| First Drive | Stirling, Scotland | Subaru Impreza WRX-S |
Subaru has come up with a new S version of its WRX hot hatch Impreza. Developed by rally specialists Prodrive, the WRX-S seeks to answer criticisms that the standard WRX
has gone a little soft and doesn't offer the rapid fire performance expected of a hot Impreza. The WRX-S serves up 25bhp more and a healthy 51lb.ft extra torque for a £2,500 premium.
In the Metal
Subaru and Prodrive have raided the STi
parts bin for much of the WRX-S's exterior enhancements. There are STi front and rear spoilers, a rear diffuser and side skirts, which all give the car a lower, meaner look that imparts a far greater sense of the performance lurking beneath than in the standard WRX. There are also graphite-finished 18-inch 'GT1' alloy wheels shod with sticky Bridgestone tyres. On the inside, there are sports front seats with the WRX-S logo stitched into them and a Momo gearknob. Other than this, the cabin spec is as generous as in the standard Impreza WRX.
What you get for your Money
The bulk of what you're paying a £2,500 premium over a standard WRX for lies in the engine bay of the WRX-S. Prodrive has a reprogrammed the Impreza's ECU to release an extra 25bhp and, more telling, a further 51lb.ft of torque to boost the WRX-S's peak figures to 251bhp and 287lb.ft. The torque number is the important one as it takes the WRX-S close to matching the Impreza STi's. There's also a Prodrive exhaust as standard, along with the body kit and interior revisions mentioned above.

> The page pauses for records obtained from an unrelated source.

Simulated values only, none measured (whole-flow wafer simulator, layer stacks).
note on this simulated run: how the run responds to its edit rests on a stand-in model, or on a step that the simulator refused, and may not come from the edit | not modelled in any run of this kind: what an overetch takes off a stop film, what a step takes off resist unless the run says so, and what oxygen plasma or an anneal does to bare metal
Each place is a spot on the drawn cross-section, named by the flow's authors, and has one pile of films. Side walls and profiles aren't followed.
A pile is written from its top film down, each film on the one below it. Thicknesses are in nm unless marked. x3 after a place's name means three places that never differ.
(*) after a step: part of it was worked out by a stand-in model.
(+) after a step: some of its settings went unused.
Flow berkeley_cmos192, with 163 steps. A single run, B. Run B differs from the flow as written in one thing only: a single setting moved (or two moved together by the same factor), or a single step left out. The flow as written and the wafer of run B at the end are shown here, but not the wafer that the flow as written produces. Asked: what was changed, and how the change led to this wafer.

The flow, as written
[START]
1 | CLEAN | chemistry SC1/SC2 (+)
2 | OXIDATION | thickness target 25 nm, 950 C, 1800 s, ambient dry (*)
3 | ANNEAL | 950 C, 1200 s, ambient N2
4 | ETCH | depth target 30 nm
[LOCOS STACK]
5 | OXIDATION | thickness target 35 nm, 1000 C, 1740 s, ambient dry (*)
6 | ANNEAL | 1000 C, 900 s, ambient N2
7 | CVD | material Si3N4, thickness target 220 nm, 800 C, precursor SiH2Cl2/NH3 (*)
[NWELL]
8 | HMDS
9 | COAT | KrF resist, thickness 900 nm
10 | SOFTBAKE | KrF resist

Subaru lists the bald performance facts of the WRX-S as 0-60mph in 5.5 seconds (0.6 seconds quicker than the standard WRX) and a 130mph top speed identical to the stock car. However, these figures mask the real difference the S pack makes to the Impreza. While it may not be much quicker off the mark than the base model WRX, it storms through its five-speed manual gearbox with far greater urgency. At any revs and in any gear the WRX-S makes a far more concerted lunge for the horizon. It's not quite as rapid as the STi, but it's not far off and in real world conditions the WRX-S strikes a near perfect balance of pace and precision with the controllability of the 2.5-litre boxer engine.
It's not all rosy, however, as the WRX-S is hampered by the same slightly lacklustre steering feel as other Imprezas. This is at its most marked on exactly the sort of roads where the Impreza shines in other areas, though it's not so much of a hindrance as to spoil the overall effect. The WRX-S also redeems itself with a supple ride that is surprisingly forgiving for such a hard-charging performance car.
Using an Impreza WRX-S as your sole daily transport will be much less taxing on your senses and licence than an STi. It can settle back on the motorway and cruise in peace thanks to the engine keeping quiet, little road noise and well suppressed wind whistle. The seats are comfortable and driving position good, though the steering wheel doesn't quite adjust high enough for some drivers. There's also the Impreza's practical hatch and decent rear seat space. The WRX-S will also return fuel economy in the high 20s mpg when driven with a modicum of restraint. However, if you make regular forays into the upper reaches of the WRX-S's rev counter in daily driving, you can expect little better than high teens mpg, which could soon prove very expensive.
Subaru's new WRX-S is really the Impreza the standard WRX should have been from the get-go. It has the hard-charging edge and big-lunged turbo performance we came to associate with previous generations of the Impreza and transforms this car from hot hatch into a serious performance machine. The mid-rev pull offered by the Prodrive-modified engine makes a huge difference to the way the Impreza feels and drives and the £2,500 premium is money very well spent in our book.